However, those who sincerely turn to God will prove their words by their behavior. Actions will follow attitudes. Faith will produce deeds. Repentance of sin will mean that we quit the sin.

5. The comparison John uses is fruit from a tree. If it’s an apple tree it will grow apples. If it’s a fig tree it will grow figs.

The same is true for people. Those who turn to God, confess and repent sin, claim God’s righteousness, will do good things.

6. Everyone is supposed to get this main point and it should be enough. Except some of us need to hear specifics before we really understand.

John was a prophet who wasn’t afraid to be specific. He looked people in the eye, called them by name, identified their sins, and told them if they mean business with God - - this is what they should do.

 

III. Specifics: Luke 3:8-14

A. Save your excuses

1. John knew his audience well. There is an old communication axiom that says "an amateur asks ‘What should I say?’ but a professional asks ‘Who is my audience?.’"

2. John knew his audience so well that he anticipated their first response to his main point. He knew they would immediately offer an excuse.

3. Their excuse was that they were Jews, so they didn’t have to prove their repentance. They thought they were safe. John said: "do not begin to say to yourselves, 'We have Abraham as our father.’" In other words, being born Jewish is not enough - - a person must personally seek and know God. Repentance of sin and right behavior is one-at-a-time, not a birth right.

4. It is interesting how common a similar excuse is today. There are many people who assume they are safe from God’s judgment because of some denominational background into which they are born. 90% of Minnesotans when asked about their religion name a specific denomination in unprompted responses. There are a lot of people who assume they are okay with God and going to heaven because they were born into some particular church group. John said that is nonsense. It’s an excuse.

5. In typical prophetic style he said: "For I tell you that out of these stones God can raise up children for Abraham. The ax is already at the root of the trees, and every tree that does not produce good fruit will be cut down and thrown into the fire."

Being very blunt, he was saying that anyone who didn’t produce fruit consistent with their claimed repentance and relationship to God would be chopped down like a tree that didn’t bear fruit.

Needless to say, John didn’t like excuses.

6. By then he had everyone’s attention. His listeners were starting to take this personally, which was exactly what he wanted.

One by one and all together they asked John "What should we do then?"

John didn’t generalize. He picked people out of the crowd and told them what to do.

 

B. Share your possessions

1. His first answer went to a rich person. It was the person with two sets of clothes and plenty to eat. John said, ""The man with two tunics should share with him who has none, and the one who has food should do the same."

2. Very direct. Very blunt. Very specific. Don’t be content with too much when others have too little.

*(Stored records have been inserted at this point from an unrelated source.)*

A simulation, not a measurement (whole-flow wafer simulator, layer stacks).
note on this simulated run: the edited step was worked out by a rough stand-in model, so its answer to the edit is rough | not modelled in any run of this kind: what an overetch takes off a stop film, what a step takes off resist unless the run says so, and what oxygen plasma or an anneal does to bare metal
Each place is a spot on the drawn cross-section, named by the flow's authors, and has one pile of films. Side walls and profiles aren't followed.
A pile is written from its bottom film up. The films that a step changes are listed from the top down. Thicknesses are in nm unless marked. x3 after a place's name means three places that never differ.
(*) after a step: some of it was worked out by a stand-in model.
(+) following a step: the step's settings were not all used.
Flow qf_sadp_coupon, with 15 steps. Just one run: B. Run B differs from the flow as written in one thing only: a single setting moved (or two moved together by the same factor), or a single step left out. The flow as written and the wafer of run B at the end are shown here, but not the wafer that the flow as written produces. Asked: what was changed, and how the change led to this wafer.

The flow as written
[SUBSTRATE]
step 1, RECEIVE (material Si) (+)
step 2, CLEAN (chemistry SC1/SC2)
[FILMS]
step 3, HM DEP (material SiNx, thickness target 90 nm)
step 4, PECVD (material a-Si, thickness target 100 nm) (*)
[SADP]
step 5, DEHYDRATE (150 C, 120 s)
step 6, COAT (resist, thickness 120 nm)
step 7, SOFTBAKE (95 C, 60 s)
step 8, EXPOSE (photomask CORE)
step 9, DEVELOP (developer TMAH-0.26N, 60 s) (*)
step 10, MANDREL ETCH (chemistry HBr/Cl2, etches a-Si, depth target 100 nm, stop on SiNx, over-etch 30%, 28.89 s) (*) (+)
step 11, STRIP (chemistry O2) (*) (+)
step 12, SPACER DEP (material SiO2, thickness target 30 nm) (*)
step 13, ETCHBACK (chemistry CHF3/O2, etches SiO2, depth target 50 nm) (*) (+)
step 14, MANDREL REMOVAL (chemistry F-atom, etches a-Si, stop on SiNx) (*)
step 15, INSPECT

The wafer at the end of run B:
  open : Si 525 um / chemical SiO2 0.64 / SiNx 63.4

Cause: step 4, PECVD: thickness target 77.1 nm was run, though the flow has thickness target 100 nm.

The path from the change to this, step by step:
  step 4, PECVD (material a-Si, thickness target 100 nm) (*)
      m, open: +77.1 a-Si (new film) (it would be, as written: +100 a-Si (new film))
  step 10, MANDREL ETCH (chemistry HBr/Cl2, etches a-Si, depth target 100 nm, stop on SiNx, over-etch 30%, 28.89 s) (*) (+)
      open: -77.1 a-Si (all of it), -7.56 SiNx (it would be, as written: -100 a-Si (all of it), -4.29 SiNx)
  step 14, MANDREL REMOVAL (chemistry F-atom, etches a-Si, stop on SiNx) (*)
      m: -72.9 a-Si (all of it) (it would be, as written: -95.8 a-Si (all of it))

3. The story doesn’t report what the person with extra clothes and food said, but it’s not hard to guess. He probably said things like "I need two sets of clothes. I need extra food. I earned what I’ve got. Other people need to take care of themselves - - if you provide for the poor they’ll never learn to take care of themselves."

4. John doesn’t even bother to listen to the arguments or excuses. He has no tolerance for excuses. He figures that if this person is sincere and repents of sin, he’ll share his possessions. If he’s not sincere, there’s no reason to waste any more time on him. So, John moves on to the next people in the crowd.

 

C. Don’t rip off others

1. There was a cluster of tax collectors. Almost everyone hated tax collectors. They worked for the oppressive Roman government and they consistently over charged and kept the excess for themselves. They had a reputation for being ruthless. If a poor person owed $10 the tax collectors would charge $30 and pocket $20 for themselves - - - even if it meant the poor people didn’t have enough to feed their children.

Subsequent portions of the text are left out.